Male Nude, Neukölln (c. 1980–1983) is a representative painting by Salomé (Wolfgang Cihlarz) from his early 1980s series of male nudes set in Neukölln, West Berlin. The specific painting is documented in exhibitions of the period and in the artist’s gallery records at Galerie Deschler, Berlin, where Salomé has been represented since 1989.
Close looking
The canvas presents a reclining or standing male nude in an interior space — a room in Neukölln, the West Berlin district where Salomé lived and worked. The palette carries what Salomé’s critics called the “pink note”: a deliberate tonal warmth — flesh pinks, salmon, and rose — that distinguishes his work from the darker, more bruised palettes of the core Neo-Expressionist generation. The brushwork is rapid and visible, the mark-making at once descriptive (the curve of a thigh, the knot of a shoulder) and declarative (the paint as paint, the stroke as stroke).
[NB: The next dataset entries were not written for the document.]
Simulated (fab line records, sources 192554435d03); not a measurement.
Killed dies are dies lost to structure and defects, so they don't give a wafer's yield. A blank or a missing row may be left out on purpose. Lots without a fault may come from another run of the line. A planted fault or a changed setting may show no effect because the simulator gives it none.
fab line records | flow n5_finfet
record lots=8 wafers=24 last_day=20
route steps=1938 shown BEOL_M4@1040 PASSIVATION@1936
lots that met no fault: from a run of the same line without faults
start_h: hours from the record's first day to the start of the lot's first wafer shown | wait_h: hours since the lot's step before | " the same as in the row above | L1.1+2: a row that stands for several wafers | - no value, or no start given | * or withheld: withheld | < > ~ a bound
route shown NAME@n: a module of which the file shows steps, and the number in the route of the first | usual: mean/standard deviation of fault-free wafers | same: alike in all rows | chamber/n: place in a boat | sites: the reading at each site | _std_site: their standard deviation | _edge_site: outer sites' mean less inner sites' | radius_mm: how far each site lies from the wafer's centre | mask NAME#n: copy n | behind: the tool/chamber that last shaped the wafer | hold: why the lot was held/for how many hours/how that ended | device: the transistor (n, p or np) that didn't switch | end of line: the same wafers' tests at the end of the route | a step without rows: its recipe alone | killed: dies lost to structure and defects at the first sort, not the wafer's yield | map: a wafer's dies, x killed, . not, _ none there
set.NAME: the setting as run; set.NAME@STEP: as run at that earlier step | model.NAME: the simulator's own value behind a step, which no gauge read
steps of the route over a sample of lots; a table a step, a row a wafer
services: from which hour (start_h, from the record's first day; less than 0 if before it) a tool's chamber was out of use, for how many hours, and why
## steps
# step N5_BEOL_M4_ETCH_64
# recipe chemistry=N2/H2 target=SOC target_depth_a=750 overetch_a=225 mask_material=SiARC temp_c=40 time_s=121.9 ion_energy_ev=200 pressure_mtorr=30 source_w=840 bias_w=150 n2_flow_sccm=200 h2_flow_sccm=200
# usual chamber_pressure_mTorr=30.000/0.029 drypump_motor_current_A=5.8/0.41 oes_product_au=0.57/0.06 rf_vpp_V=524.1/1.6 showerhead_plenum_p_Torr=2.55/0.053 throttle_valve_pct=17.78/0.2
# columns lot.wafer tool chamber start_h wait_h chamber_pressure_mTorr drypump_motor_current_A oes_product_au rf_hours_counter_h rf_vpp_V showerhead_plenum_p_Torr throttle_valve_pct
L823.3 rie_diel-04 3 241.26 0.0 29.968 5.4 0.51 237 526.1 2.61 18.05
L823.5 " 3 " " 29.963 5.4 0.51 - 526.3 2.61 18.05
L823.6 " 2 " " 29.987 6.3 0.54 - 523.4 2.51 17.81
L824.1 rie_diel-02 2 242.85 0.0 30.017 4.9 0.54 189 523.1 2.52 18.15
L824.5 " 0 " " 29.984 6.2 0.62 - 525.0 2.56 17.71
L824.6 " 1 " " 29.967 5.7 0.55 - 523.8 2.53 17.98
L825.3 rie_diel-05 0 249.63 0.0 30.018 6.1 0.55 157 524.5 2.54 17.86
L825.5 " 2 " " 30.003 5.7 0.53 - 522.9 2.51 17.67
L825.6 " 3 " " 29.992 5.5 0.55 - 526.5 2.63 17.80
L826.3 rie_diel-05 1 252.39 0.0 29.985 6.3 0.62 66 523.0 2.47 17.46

The composition is intimate rather than monumental: the figure fills the canvas without the heroic scale of a Baselitz or Kiefer. Where Baselitz’s heroes are solitary and burdened, Salomé’s nudes are relational — they exist in rooms, on beds, in bathrooms, in the company of implied others. The figure-ground relation is domestic: the body is not isolated against a void but embedded in wallpaper, tile, fabric — the material texture of working-class Berlin life.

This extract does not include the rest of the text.